Best Of The Fray

Slate Gives Hope to Taliban

By far the biggest topic for posters was the Gore recount story: many, many thousands of them taking the time to tell us, “It was all over a year ago.” Bernard Lewis’ views on the Middle East were the subject of much discussion in the “Assessment” and “Book Club” Frays. So Harry Potter made a welcome change from politics—oh, maybe not …

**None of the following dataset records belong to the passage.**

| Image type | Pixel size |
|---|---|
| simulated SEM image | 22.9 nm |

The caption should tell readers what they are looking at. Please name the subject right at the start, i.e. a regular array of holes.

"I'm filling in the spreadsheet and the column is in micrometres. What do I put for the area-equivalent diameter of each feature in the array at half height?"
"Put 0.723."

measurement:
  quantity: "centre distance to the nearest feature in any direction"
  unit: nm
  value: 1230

Subject: It Doesn’t Matter …

Re: Kausfiles: Everything the New York Times Thinks About the Recount Is Wrong!

From: Thrasymachus

Date: Mon Nov 12 11:39 a.m. PT

Yes, the Gore people were grossly outmaneuvered by their more cunning and rapacious counterparts among the Bushies, and maybe if they’d played their hand to perfection, they could have shoehorned a bitterly opposed Gore administration into place. … Would that have stopped the tragic events of 9/11? No way. Would Gore have dealt with the Taliban in a significantly different way than the one Bush has chosen to pursue? Almost certainly not. Would anything have been significantly different in American politics? Not really, because there are no American politics. At least, not this year …

[Find this post here.]

Subject: The Taliban Is Toast

Re: Frame Game: The Incredible Shrinking Taliban

From: Arthur Stock

Date: Wed Nov 14 2 5:31 p.m. PT

Deep in their caves, Mullah Omar and Osama Bin Laden find little reason for optimism. Out of ideas, they turn to the Internet for some kind of sign from Allah. Vindication at last! Slate columnist [William] Saletan is predicting the future, claiming that the Taliban is over, will never have any power again. Only once since the beginning of time has Saletan made a similar prediction, last year, when his topic was an obscure Texas governor with a presidential campaign in about the condition the Taliban is today. Two months later, the governor was president, and a year after that, he had a 90 percent approval rating from New York to Kandahar …

[Find this post here.]

Subject: Why We Listen

Re: Assessment: Bernard Lewis

From: ADAS

Date: Wed Nov 14  7:25 a.m. PT

Bernard Lewis is convinced … that Western culture must be defended from the enemies of freedom … [giving] carte blanche to the imperial politics of England and America. There will be many people here who agree with Lewis on this. That’s fine: It’s certainly their right to yearn for someone to provide the stamp of Princetonian authority for their prejudices. But let no one think that “The Islam Scholar U.S. Politicians Listen To” is listened to for any reason other than the fact that he says what many of them, in this second Bush administration, want to hear.

[Find this post here.]

Subject: Deconstructing Harry

Re: Culturebox: When Harry Met Maggie

From: Kassandra

Date: Sun Nov 18 12:55 p.m. PT

A critique of Thatcherism set in a public school that could have come out of the Boys’ Own Paper—now there’s an odd mix. Billy Bunter and the Iron Lady go head to head. The idea is quite plausible though, and the frankly rather ridiculous combination explains to me why I don’t like Harry. Rowling seems to want to be bang up to date in some ways (girls, multiculturalism, witty magic) and cloyingly, tooth-achingly nostalgic in others. The result is a weird mélange of Enid Blyton, Star Wars, and a Benetton ad. We need a modern Orwell to deconstruct it all for us. Where is Christopher Hitchens when we need him?

[Find this post here.]

Fray Notes:

ADAS and Kassandra were awarded stars: See above for sample posts.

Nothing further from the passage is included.